Memories of Being Carried

2023-02-19 Word Count: 792 Reading Time: 4m

Memories of Being Carried

I've been thinking a lot about the burdens people carry. As well as my own. Sometimes these things are obvious to the observer but more often we have no idea what someone else is going through. Perhaps even, we have no idea we're going through something ourselves until we look back on it.

I have a tendency to think through past memories in light of my experiences today. Memories are funny. They're not some static unchanging picture of the past. Often they are intertwined with deep emotions. One thing about memories however, is while they may fail in the specifics, or are colored by emotion, or be understood in not-exactly-linear time, they do often record the gist of what happened. In fact, they capture more than the eyes can see or the ears can hear. They capture us... at a very specific time.

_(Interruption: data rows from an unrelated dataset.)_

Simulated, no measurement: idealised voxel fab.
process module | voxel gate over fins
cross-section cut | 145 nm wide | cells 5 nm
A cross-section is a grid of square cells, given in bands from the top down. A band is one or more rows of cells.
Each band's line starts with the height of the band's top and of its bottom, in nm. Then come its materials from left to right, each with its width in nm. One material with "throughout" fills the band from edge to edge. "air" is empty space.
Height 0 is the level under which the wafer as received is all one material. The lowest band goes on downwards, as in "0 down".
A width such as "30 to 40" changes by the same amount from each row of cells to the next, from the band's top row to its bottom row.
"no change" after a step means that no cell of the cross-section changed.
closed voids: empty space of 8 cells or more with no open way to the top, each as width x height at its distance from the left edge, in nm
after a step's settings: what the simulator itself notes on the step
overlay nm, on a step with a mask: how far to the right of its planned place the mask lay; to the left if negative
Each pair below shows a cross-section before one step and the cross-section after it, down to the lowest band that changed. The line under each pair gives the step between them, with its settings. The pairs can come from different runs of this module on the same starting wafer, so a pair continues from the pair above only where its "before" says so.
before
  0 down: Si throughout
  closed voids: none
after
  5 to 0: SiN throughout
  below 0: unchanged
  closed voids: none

Music often functions something like a memory as well. As a teenager, I used to think that older people who only listened to music from their generation had just never moved on from their generational milieu. As someone who can now say he's in his forties, my take on the music of our formative years is less to do with not moving on and more to do with recalling what it's like to inhabit the past once again. You can't live there, but you can visit once in awhile. Songs can act like a time machine. They can recall not just the memory of what it was like back then, but what it felt like back then.

Last night I found myself sharing an old memory with some friends after our church service. I was a junior in high school and had several ongoing stressors, the greatest of which was my grandfather being hollowed out by Alzheimers. When I encounter stress, my body responds in various ways but most significantly as exhaustion. Always tired. I just can't get enough sleep. A real Rip Van Winkle situation.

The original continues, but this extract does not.